Margaret-Ann Seger, Head of Product at Statsig, gave this presentation at the Product-Led Summit in San Francisco in 2023.
I lead the product team at a company called Statsig. Statsig is an experimentation and feature flagging platform that powers companies like Notion, Figma, Atlassian, and even Microsoft to be more data-driven in how they build products.
- Why experimentation was important at Uber
- Three arguments against experimentation
- Effect size vs. sample size
- Leveraging smart defaults
- Setting your experiment up for success
- Consider a rebrand
- Using advanced statistical techniques
- Why top-line metrics are a trap
- Using tools as an agent of change
- The importance of being pragmatic
Why experimentation was important at Uber
A lot of folks are launching products without experimenting and without being very data-driven.
I tend to learn things the hard way. One of my early experiences really hit home on why it's important to experiment. The year was 2016. I was working on our international markets at Uber, and the whole company had been working together on this big rider app redesign.
In 2016, the Uber app turned itself on its head by going destination-first. This was a big cross-company effort. There was about 12+ months of work involved and 10 big feature updates all rolled into this beautiful new app.
We launched it, we measured it as an experiment, and we started tracking the metric impact across different regions. And something interesting happened. The app was very positive in most regions, but in India and Southeast Asia, it was very bad for trips. Trips were down, revenue was down, and everything was progressing.
I was responsible for those regions at the time, and I was trying to figure out what was going on. I started to unpack all those changes, but the problem was that we’d bundled 10+ product changes into this redesign, so pinpointing exactly which one was causing these metric regressions was pretty tough.
So we started to undo them and tried to figure out which one was the culprit, and it turned out that the crux of the entire redesign was at fault.
There was previously a flow, where you entered your current location, dropped a pin, the driver would come to you, and then you’d tell them where you were going or enter it in the app optionally, but it wasn't required. We’d flipped that and said, “No, you have to enter your destination upfront. It’s mandatory.”
A bunch of great things came from this. You could provide the user an upfront price that was accurate, you could tell the driver where you were going, and so they could choose to accept or not accept based on how far they were going.
But in regions like India and Southeast Asia, it turned out that that just wasn't the culture around ride-hailing. People wanted the driver to come to them, and they’d tell the driver something like, “I'm in this neighborhood, three doors down after the church on the right.” It was all point of interest-based.
Furthermore, Google Maps locations wouldn’t snap to places that people recognized. Maps coverage just wasn't as good back in 2016.

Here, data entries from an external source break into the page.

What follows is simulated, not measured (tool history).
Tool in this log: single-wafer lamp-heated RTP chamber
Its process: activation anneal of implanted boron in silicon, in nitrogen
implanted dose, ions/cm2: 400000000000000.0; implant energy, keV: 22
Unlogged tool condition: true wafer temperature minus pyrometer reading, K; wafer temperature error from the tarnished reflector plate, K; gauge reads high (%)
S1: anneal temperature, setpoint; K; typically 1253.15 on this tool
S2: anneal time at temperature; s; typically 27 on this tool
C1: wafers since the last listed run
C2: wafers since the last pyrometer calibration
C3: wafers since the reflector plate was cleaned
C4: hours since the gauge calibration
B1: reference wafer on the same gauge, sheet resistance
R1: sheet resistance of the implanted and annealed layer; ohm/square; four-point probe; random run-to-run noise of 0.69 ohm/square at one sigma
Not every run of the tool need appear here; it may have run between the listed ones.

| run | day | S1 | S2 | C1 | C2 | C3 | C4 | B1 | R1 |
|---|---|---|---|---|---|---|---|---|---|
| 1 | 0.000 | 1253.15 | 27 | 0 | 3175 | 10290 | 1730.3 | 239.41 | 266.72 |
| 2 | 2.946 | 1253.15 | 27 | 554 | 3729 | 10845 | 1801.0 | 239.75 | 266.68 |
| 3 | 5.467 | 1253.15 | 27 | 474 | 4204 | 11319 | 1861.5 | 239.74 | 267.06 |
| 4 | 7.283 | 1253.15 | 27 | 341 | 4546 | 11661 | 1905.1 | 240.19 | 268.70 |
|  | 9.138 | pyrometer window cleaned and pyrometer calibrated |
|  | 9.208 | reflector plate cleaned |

I learned a lot from this experience, but the number one thing I learned was how important it is to be iterative and data-driven in your development. Launch one change at a time, test it, understand it, and then move on to the next because you can't just bundle these things in together and expect it to work seamlessly.
Three arguments against experimentation
When you think of world-class experimentation, you probably think of companies like Meta, Google, and Amazon, companies that have billions of users to experiment on, in-house, super-optimized platforms, plus decades of experimentation culture. The reality is that everyone's running experiments, but the problem is that only some of them have control groups and randomization.
Anytime we're launching a new feature as a PM, we're experimenting. But if you're not measuring the impact of that, you can't optimize it.
I’m going to talk about how we, as PMs, can be that voice of experimentation at a company and how we can counter a lot of the often-cited arguments that people bring up to say that they don't have the time or energy to invest in experimentation.
The arguments we’ll cover are:
- We're too small to experiment.
- We can't afford to slow down.
- We just don't have the resources.
So, let's jump in.
Effect size vs. sample size
Statistical power is the probability of detecting an effect if there actually is a true effect to detect.
The reason why this is important is because it essentially dictates how many samples you're going to need to enroll in your experiment to reach a conclusion that you can trust.
The number of samples that you enroll dictates how long you have to run an experiment for. If you're a big company, you might be able to enroll a ton of samples really quickly. But if you're a small company, it might take you significantly longer to reach that same sample size.
People often talk about sample size and say, “We're small. We just don't have the people to experiment on.” But the reality is that there's another concept at play called ‘effect size,’ which is just as important, if not more important, than sample size.
Effect size is the amount of lift you're trying to detect and how big that is. If you’re Google or Facebook, you're probably working on super-optimized flows, and you want to detect a 0.1% lift. But if you're a startup, these are brand new flows, you're new, and you need to see big impacts for it to impact your top line, so you might be going for a 20, 30, or 40% lift.
The reason this is important is because this equation that dictates power depends linearly on effect size but on the square root of sample size, which means that sample size is much less important than effect when you're looking at whether you can experiment.